View Full Version : Baghdad and Kurdish region solve issue of payment for oil firms

02-23-2013, 04:00 PM
By Ali al-Mawsawi
Azzaman, February 23, 2013
The long-standing conflict over payments to oil firms operating in Iraqi Kurdistan has been solved, according to a senior Iraqi official.
Ibrahim al-Jaafari, who heads the pro-government national alliance, announced that the sides “have reached a legal framework to cover the payments due to foreign firms with deals with the (Kurdish) region.”
The feud of who controls oil reserves and production in Iraqi Kurdistan has been raging for over two years since the Kurds allowed oil firms to explore and extract oil in their areas.
Scores of foreign oil firms have been working in the region, illegally from Baghdad’s viewpoint, and their activities are reported to have helped the Kurds to produce up to 1 million barrels a day in a few years.
The new agreement, according to Jaafari, is conditional on Kurds shipping their oil destined for exports via Iraqi national pipelines and the royalties ending up in Iraqi national exchequer.

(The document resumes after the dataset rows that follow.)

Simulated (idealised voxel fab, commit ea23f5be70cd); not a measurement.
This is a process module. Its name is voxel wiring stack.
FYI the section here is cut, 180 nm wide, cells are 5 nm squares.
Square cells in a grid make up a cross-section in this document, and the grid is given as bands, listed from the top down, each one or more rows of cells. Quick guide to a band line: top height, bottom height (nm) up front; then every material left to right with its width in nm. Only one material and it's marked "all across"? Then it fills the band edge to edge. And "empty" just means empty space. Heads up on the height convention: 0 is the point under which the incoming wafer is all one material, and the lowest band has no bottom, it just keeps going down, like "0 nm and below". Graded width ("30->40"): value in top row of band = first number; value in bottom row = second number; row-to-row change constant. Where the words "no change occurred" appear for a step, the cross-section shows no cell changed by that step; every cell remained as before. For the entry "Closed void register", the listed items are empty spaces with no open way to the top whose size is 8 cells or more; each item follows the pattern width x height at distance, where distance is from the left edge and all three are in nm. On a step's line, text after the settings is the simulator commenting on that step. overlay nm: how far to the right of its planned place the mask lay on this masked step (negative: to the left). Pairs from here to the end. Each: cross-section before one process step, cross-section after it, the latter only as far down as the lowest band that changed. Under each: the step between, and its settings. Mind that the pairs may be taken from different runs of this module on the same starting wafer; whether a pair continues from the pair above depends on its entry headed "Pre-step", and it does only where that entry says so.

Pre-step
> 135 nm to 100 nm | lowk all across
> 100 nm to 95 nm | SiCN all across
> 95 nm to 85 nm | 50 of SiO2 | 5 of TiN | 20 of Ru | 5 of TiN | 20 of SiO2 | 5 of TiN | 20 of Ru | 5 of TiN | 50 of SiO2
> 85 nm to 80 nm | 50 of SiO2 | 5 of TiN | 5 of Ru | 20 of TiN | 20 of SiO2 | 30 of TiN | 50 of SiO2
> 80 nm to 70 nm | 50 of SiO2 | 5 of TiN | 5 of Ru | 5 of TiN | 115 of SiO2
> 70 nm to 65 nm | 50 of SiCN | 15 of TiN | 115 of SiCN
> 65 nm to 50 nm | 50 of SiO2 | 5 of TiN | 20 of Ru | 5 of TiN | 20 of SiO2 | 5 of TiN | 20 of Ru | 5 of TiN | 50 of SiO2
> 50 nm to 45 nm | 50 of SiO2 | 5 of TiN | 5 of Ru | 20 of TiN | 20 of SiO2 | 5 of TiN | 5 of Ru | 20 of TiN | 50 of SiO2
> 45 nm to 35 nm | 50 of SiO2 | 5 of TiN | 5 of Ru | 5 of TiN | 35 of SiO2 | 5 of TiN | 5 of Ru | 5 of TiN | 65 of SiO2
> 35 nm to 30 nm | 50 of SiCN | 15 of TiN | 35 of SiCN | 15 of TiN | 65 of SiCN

Payment of up to $4 billion are due and Jaafari said asking for guarantees “is legitimate” before transferring the money.
Few details of the agreement have emerged, but Jaafari said the government would make paying foreign firms in the Kurdish region a special section in the national budget.
The agreement to cover for the contracts the Kurds have signed with foreign firms gives them the leeway they have been demanding to run production operations on their own.
But the agreement by the Kurds to funnel all oil via Iraqi national pipelines with central government collecting the royalties pleases the government in Baghdad.
Earlier, the Kurds had agreed to ship up to 175,000 barrels a day via the national pipelines for export to the outside world.
But the shipments fluctuated around 100,000 to 120,000 before they were suspended over disagreement on how to pay foreign firms with deals with Iraqi Kurdish region.